Report from Jane Fields on her experiences on the Patagonian Icefield Expedition in 2010 Rolling across the Patagonian Steppe on un-surfaced roads on a crowded bus was how this journey began. Nothing for miles but open grassland and hills on the horizon. My daydreams were interrupted by a stop at an Inn in the middle of nowhere where we were treated to coffee and delicious home-made cakes.
As we arrived in El Chalten, so did the rain. We sought refuge in a friendly restaurant opposite the bus stop. The owner just happened to own a 4WD truck and kindly dropped us at the start of our trek. It seemed like a good omen when the rain stopped and we made our way through a forest of lengas and Antarctic beech to a cosy little mountain cabin, Piedra del Fraile. We camped at the small campsite adjacent to the cabin. Views of the mountaintops were shrouded in cloud so we consoled ourselves with local liquors sold at the cabin.
Clear blue skies, sunshine. We awoke to a different world. Lovely coffee was available from the cabin which gave is time to dry out the tents. Our route took us up the beautiful Electrico Valley, our view dominated by the surrounding peaks. We stopped for lunch on 'La Playita', a small beach by Lago Electrico which is often used as a campsite by groups due to the sheltered location and plentiful supply of fresh water.

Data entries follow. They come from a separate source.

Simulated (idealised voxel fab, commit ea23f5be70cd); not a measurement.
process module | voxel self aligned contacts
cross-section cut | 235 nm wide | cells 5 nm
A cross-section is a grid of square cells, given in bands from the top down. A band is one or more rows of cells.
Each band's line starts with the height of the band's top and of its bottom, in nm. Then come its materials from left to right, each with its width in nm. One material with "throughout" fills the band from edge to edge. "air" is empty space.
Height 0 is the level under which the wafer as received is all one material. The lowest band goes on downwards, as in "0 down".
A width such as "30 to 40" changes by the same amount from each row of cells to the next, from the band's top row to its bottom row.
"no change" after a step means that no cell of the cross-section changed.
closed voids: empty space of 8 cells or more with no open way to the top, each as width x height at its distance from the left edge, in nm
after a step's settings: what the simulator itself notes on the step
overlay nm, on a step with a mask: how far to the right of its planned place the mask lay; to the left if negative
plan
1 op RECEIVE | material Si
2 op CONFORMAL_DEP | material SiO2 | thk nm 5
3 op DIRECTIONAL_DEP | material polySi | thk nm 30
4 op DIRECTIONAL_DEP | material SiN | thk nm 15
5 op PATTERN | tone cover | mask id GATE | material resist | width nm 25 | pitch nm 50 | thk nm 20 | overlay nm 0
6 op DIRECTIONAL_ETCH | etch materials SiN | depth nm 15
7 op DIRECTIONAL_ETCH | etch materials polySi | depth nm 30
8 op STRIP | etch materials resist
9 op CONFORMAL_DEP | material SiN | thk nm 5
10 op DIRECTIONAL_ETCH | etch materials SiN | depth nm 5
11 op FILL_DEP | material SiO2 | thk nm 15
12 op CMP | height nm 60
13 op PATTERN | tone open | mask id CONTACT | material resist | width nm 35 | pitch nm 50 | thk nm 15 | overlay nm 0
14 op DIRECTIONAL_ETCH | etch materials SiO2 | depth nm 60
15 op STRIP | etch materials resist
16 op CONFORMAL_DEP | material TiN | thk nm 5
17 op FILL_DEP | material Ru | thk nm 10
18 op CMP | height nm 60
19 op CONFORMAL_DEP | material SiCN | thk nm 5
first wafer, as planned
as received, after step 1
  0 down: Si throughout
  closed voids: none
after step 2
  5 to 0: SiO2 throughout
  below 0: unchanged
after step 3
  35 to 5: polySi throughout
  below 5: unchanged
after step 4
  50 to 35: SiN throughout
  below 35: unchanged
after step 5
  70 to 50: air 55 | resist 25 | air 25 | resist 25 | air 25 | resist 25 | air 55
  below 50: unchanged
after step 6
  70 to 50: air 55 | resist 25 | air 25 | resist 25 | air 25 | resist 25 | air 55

A short scramble from the beach and we made our way along paths in the frontal moraine to the foot of The Marconi Glacier. The first section of dry moraine led onto a truly spectacular section of open crevasses. Richard led us through a seemingly impassable maze of chasms and deep melt-holes. Once through the danger zone we set up camp for night two. Sleep was interrupted by the distant rumbles of avalanches and the cracks and groans of our icy campsite.
Our route continued up the more snow covered section of the glacier and care had to be taken to avoid HUGE hidden crevasses. Then crampons were exchanged for snowshoes as we headed out over the pass. As the pass opened out onto the ice-cap the view was shrouded by a head-on light blizzard. I have to say, this did not spoil the day- it just added to the ambience of being in such a remote place !
The ice-cap was all we could see in all directions as we set up camp for the night, making sure our tents were sheltered from the famous Patagonian wind. Throughout the night the wind roared, like a train passing overhead and the snow fell deeper. My quasar tent shuddered in the onslaught.
Finally the wind had abated and we dug out our tents and set out into the icy wilderness. The mist and light snow shrouded any view of the mountains and all we could see in every direction was 'white'. For a few moments the mist cleared and I saw another group of people heading in the opposite direction, tiny black specks on the ice, then they disappeared and I wondered whether I'd imagined it !
This was an amazing day, just utter isolation. I can see how easy it would be to become hopelessly lost and wander for days without seeing another soul. In every direction it looked the same! We reached Cirque de los Altares where we set up camp.
We should have seen Cerro Torre in all her glory from this position but again the cloud was unkind to us. The tip of her summit is all we would see before the cloud moved in again!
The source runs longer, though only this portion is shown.